Oct. 26 (Bloomberg) -- A benchmark of U.S. corporate credit risk declined to the lowest in more than a month as U.S. durable-goods orders and home sales rose and Europe’s leaders gathered to address the region’s debt crisis.
The Markit CDX North America Investment Grade Index, which investors use to hedge against losses on corporate debt or to speculate on creditworthiness, fell 3.9 basis points to a mid- price of 125.8 basis points at 5:09 p.m. in New York, according to index administrator Markit Group Ltd. That was the fourth decline in five days, taking the gauge to its lowest level since Sept. 16.

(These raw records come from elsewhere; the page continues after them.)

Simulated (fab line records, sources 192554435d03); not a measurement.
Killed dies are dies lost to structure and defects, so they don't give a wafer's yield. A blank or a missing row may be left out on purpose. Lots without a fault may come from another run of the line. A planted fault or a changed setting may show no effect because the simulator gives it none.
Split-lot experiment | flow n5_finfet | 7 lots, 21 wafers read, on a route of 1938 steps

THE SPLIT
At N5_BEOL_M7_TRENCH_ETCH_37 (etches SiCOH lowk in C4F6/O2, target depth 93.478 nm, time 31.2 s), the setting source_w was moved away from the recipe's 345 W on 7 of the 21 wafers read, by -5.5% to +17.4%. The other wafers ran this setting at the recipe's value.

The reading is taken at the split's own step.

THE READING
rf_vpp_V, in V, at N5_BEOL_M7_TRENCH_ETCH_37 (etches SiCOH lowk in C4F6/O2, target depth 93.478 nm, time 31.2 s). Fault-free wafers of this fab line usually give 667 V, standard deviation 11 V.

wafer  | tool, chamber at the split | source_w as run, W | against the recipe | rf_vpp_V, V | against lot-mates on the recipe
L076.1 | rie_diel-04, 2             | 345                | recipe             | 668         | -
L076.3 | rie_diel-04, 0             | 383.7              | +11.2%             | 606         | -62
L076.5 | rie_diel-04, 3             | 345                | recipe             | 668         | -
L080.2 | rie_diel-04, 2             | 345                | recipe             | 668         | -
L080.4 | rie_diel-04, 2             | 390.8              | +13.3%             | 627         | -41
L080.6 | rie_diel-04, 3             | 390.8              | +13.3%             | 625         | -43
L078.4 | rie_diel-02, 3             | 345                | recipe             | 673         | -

The measure, which typically falls as investor confidence improves and rises as it deteriorates, has decreased from a more than two-year high of 150.1 on Oct. 3 on investor optimism that the U.S. may avoid sliding into recession and policy makers in Europe may stem the region’s sovereign debt crisis.
Orders for U.S. durable goods other than transportation gear rose in September by the most in six months, according to figures released today by the Commerce Department in Washington. Another report from the department showed new-home sales increased. Sales climbed 5.7 percent to a 313,000 annual pace, exceeding the median estimate of economists surveyed by Bloomberg News for a gain to 300,000.
Better than anticipated earnings also encouraged traders to push the index lower, as about three-quarters of the 210 Standard & Poor’s 500 companies that reported results since Oct. 11 have topped analysts’ estimates, according to data compiled by Bloomberg.
French President Nicolas Sarkozy and German Chancellor Angela Merkel want to meet Greece’s creditors in Brussels tonight on the sidelines of a European summit to break a deadlock of the terms of a debt writedown, said a person familiar with the matter.
Credit swaps pay the buyer face value if a borrower fails to meet its obligations, less the value of the defaulted debt. A basis point equals $1,000 annually on a contract protecting $10 million of debt.